I'm working on system development using Mesh SDK and I have some questions so please let me know.

###############
Development environment
IDE : Segger Embedded Stuido
SoC : nRF52840
SDK : Mesh v2.2.0
          normal SDK v15.0.0
Base project : light switch example (modifying for our system)
###############

1. If a node belonging to a group receives a message for that group address, which of the following will be performed first?
    ・Processing for messages, such as replies
    ・Transfer message to another node
    ・Anything else.


2. There is possiblity to rewrite the same variable in the receive callback of Mesh message and the timer interrupt handler, in main.c.
    As such, I do not want to generate other interrupts during this process, includes receiving mesh messages.
    How can I realize this?
    Are the following functions and macros useful?
    ・CRITICAL_REGION_ENTER () / CRITICAL_REGION_EXIT ()
    ・nrf_mesh_disable () / nrf_mesh_enable ()


3. About interrupt
    As far as the document is referred to, when the Mesh message is received during execution of the application interrupt process,
    the application interrupt is interrupted and the Mesh reception interrupt is processed.
    I think that system will return to the interrupted application interrupt after the processing of the reception interrupt is finished.
    Is this recognition correct?

    I will assume that it is correct and ask a question.
    Is there a way to see this series of processes?
    
    I put a loop processing with an end condition to make the waiting time in the timer interrupt handler.
    I tried sending Mesh messages during looping, but the timer interrupt handler was not interrupted by the receipt of Mesh messages.
    On the contrary, mesh message reception interrupt did not occur even after loop termination.
    Does that mean that the system has not received a message?
    Or did the system receive it but did not put the interrupt on hold?

    The code in the timer interrupt handler is described below for reference.

void timer_handler(void * p_context)
{
    __LOG(LOG_SRC_APP, LOG_LEVEL_INFO, "%s called.\n", __func__);
    
    for (uint8_t i = 100; i > 0; i--)
    {
        printf("loop %d\n", i);
    }
}



Thanks in advance.

Wataru

Parents
  • +1

    Hi Wataru

    1. First the packet will be decrypted. Then there will be a check to see if it should be relayed, after which the TTL will be decremented, the packet encrypted again, and put in the outgoing packet buffer. 

    After that the packet will be processed locally. 

    Still, depending on the state of the outgoing buffer there might be some delay before the packet is retransmitted, so whether or not this happens before the local processing is impossible to say. 

    2. An interrupt of the same priority as another can not interrupt it. This also means that an interrupt can not interrupt itself. 

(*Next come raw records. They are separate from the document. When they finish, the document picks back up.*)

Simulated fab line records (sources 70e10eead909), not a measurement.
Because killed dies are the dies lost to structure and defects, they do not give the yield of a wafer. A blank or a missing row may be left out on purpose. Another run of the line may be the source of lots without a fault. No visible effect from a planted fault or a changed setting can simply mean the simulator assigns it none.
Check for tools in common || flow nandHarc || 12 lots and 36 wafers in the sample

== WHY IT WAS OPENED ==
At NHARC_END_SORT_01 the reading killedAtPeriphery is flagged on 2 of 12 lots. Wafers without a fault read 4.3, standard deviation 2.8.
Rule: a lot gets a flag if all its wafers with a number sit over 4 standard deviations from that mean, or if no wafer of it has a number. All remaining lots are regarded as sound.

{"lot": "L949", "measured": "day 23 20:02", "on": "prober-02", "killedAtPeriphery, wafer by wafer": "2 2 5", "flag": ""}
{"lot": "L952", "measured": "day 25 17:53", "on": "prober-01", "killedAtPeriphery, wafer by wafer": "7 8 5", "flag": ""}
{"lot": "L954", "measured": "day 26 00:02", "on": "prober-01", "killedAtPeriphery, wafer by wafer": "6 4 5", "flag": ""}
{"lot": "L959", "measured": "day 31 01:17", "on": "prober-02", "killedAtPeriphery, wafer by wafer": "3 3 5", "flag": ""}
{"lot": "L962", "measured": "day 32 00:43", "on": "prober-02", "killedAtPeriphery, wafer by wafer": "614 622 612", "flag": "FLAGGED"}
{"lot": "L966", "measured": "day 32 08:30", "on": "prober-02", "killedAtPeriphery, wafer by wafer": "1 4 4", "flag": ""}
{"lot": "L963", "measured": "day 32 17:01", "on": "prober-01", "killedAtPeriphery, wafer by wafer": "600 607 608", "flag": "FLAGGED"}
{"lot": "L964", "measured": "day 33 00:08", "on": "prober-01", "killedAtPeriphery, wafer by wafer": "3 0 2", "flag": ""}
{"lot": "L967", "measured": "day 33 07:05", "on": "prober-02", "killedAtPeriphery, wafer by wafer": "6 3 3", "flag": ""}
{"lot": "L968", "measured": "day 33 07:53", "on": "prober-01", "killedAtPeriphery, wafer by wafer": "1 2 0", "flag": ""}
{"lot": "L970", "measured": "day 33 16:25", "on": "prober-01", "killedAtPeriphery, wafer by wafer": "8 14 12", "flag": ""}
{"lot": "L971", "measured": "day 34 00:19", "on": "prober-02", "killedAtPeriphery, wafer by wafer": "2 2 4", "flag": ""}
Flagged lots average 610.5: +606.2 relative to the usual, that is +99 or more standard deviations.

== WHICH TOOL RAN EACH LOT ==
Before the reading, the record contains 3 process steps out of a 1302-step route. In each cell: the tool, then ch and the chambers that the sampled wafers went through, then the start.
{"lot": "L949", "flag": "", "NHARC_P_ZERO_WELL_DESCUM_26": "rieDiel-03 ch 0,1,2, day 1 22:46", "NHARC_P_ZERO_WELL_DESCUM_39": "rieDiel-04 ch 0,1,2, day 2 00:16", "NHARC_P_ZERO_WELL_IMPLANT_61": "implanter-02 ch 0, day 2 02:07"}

    The only thing that can interrupt you when you are in an interrupt handler is another interrupt of higher priority (lower IRQ priority number). 

    If the timer interrupt has a higher interrupt priority than the mesh interrupt then I would suggest disabling this particular interrupt before you access the shared variable. 

    3. If an application interrupt of lower priority is interrupted by the mesh interrupt, then execution will return to the application interrupt after the mesh interrupt is completed, that is correct. An interrupt of similar priority will not be interrupted. 

    You could visualize this by using a debugger with trace functionality, such as the Segger J-Trace.

    Regarding your timer_handler, I expect that this is running at an interrupt priority similar or higher than that of the mesh interrupts, which means you are blocking the mesh operation while sending your messages. This is not recommended, as the mesh will not be able to operate as normal. 

    Maybe you could try to defer the execution to the main context instead, either by using the app_scheduler module, or by setting a flag in the timer_handler that you later check in your main loop?

    Best regards
    Torbjørn

  • 0 in reply to ovrebekk

    Hi, Ovrebekk

    Thanks for your reply. And sorry for the late my reply.

    1. My understanding that the order to execute first is not decided, is it correct?
        (Processing of messages or relaying of messages)
        Even in that case, both processes will be performed?

    2. If an interrupt with the same priority occurs while processing in the interrupt handler,
        will interrupt processing that occurs later be on hold?
        In other words, will interrupt processing that occurs later be executed
        after the current interrupt handler has ended?

    By the way, in the light_example example, what is the priority of mesh interrupts?
    I think the priority is "0". Does that mean not?
    The timer interrupt priority is set to LOWEST (7).

    Although it is not intended, if you can block mesh interrupts,
    do you think that blocking mesh interrupts is not a problem
    if it is an algorithm that can collect data in multiple communications?

    I don't want to do this now because using the app_scheduler is likely to result in many system changes.
    I would like to consider again at the timing of the big update,
    so please inform me about how app_scheduler works and how to use it.

    Best regards
    Wataru

  • 0 in reply to ovrebekk

    HI, Torbjørn

    I'm sorry for my late reply.

    I understand that the interrupt vector only has a status of pending or not.
    By the way, can the status of the interrupt vector be checked by outputting it in LOG during processing?
    In the systems we operate, it has been found that, very rarely, timer interrupts do not occur at the expected time.
    In order to prove this, I want to know the state of the vector table and so on.
    Alternatively, please let me know at the same time if there are other registers useful for debugging.


    Yes, It is a physical transfer by radio.
    There seems to be no problem with message hoping.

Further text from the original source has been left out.